Nuvama said NTPC’s Q3 standalone adjusted PAT grew 6 per cent Y-o-Y, in line with the rise in regulated equity, implying a core RoE of 17.5 per cent compared to 18.6 per cent in Q3FY24. Consolidated adjusted PAT was flat Y-o-Y due to a high base of other income in subsidiaries, including interest on IT refunds. Fixed cost under-recovery improved 33 per cent in 9M FY25 compared to Rs 760 crore in H1.
Given this, analysts expect a strong Q4 performance, driven by high PLF incentives and falling under-recoveries.
Despite a 10 per cent EPS CAGR over FY24–27, analysts at Nuvama retain NTPC as their top pick in Power Utilities on its inexpensive valuations (1.5x FY27 P/BV). The 23GW thermal/RE capex and potential rising CERC incentives support the outlook.
“Maintain ‘Buy’ with a revised TP of Rs 412 at 2.5x FY27E SA book and NTPC Green at a 30% discount to CMP,” Nuvama said.
Those at InCred Equities noted that NTPC’s 25GW brownfield thermal expansion ensures base-load stability, with industry-leading PLF at 77.25 per cent. An additional 8.8GW is expected to be awarded in FY25.
Moreover, NTPC, along with NGEL, aims to scale its renewable capacity by 20x to 60GW by FY32 from 3.3GW, with an approximately 89 per cent Ebitda margin from long-term 25-year PPAs.
“We initiate coverage on NTPC with an ‘Add’ rating and a SOTP-based target price of Rs 385 as a proxy play on India’s 900GW energy transition,” analysts at InCred Equities said.
Similarly, Jefferies reportedly maintains a ‘Buy’ rating on NTPC, setting a target of Rs 500 per share. While the Q3 results missed expectations, the firm anticipates a strong Q4, with capacity ramp-up driving medium-term growth.
Bernstein, meanwhile, retained an ‘Outperform’ rating on NTPC, with a target of Rs 440 per share. CLSA, too, maintained an ‘Outperform’ rating on NTPC, with a target price of Rs 459.
Motilal Oswal
According to Motilal Oswal, NTPC’s standalone Ebitda for Q3FY25 came in 2 per cent above their estimates, though adjusted PAT was below expectations due to a higher-than-expected tax rate and adjustments from the previous year.
Profitability at the PAT level was also impacted by adverse movements in regulatory deferral account balances of Rs 360 crore.

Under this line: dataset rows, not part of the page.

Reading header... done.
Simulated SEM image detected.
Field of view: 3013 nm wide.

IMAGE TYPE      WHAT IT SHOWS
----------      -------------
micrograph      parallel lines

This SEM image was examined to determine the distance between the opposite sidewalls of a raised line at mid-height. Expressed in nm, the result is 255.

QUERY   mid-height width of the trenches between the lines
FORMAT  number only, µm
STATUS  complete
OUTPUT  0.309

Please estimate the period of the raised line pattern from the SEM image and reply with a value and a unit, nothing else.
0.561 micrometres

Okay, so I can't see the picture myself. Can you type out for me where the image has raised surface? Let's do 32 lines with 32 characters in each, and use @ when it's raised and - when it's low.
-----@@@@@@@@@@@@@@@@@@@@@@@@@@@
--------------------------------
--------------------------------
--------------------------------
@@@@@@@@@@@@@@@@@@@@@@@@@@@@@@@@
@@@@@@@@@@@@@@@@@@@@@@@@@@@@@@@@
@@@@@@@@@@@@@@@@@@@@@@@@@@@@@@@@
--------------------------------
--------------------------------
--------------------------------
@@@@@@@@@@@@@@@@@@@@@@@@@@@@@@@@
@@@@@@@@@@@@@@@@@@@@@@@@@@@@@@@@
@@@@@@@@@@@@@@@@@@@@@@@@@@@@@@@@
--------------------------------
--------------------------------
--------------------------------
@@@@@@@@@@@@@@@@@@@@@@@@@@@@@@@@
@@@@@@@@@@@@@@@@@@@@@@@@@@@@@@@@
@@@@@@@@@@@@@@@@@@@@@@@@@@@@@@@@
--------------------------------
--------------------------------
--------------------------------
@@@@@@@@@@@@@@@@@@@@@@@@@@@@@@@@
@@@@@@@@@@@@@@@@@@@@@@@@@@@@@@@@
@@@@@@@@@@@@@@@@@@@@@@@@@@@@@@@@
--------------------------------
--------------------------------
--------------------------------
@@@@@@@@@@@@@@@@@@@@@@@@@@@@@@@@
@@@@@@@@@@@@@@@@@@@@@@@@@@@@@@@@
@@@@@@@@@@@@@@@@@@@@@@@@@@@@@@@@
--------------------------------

Overall execution remains slow, and conventional capacity commissioning targets have been downgraded to 2.1/2.2GW in FY25/FY26 from the earlier guidance of 2.7/4.0GW. At the NGEL level, only 0.5GW has been commissioned in 9MFY25, versus the FY25/26 guidance of 3/5GW.
Analysts also note that NGEL is already trading at the higher end of the 10-15x FY27 EV/Ebitda for RE generation players, and execution delays could lead to a potential de-rating. Thus, they value NTPC Green at Rs 65 per share, applying a 25 per cent discount to its current market price. Analysts reiterate their ‘Neutral’ rating with a target price of Rs 366.
JM Financial highlights that NTPC reported a 2 per cent growth in generation, which was in line with expectations due to moderate energy and peak power demand during Q3FY25. The thermal PLF remained flat at 75.98 per cent versus 75.95 per cent in 3QFY24. As a result, overall performance during Q3FY25 was soft, with revenue of Rs 45,000 crore, reflecting a 5 per cent Y-o-Y growth, in line with estimate but down 3 per cent compared to consensus.
RE capacity addition also remained below expectations, with only 640 MW added in 9MFY25, although management has maintained its guidance of 3/5/8 GW RE additions for FY25/FY26/FY27.
Analysts note that the thermal project ordering is progressing, but with the bunching of projects, they remain cautious about capacity additions in FY25 and FY26.
“We maintain our ‘Buy’ rating on the stock with a revised target price (TP) of Rs 359 (earlier Rs of 471) valuing at 2.3x Dec’26 Regulated Equity of thermal business and 14x Dec’26 Ebitda of RE business,” JM Financial said, in a note.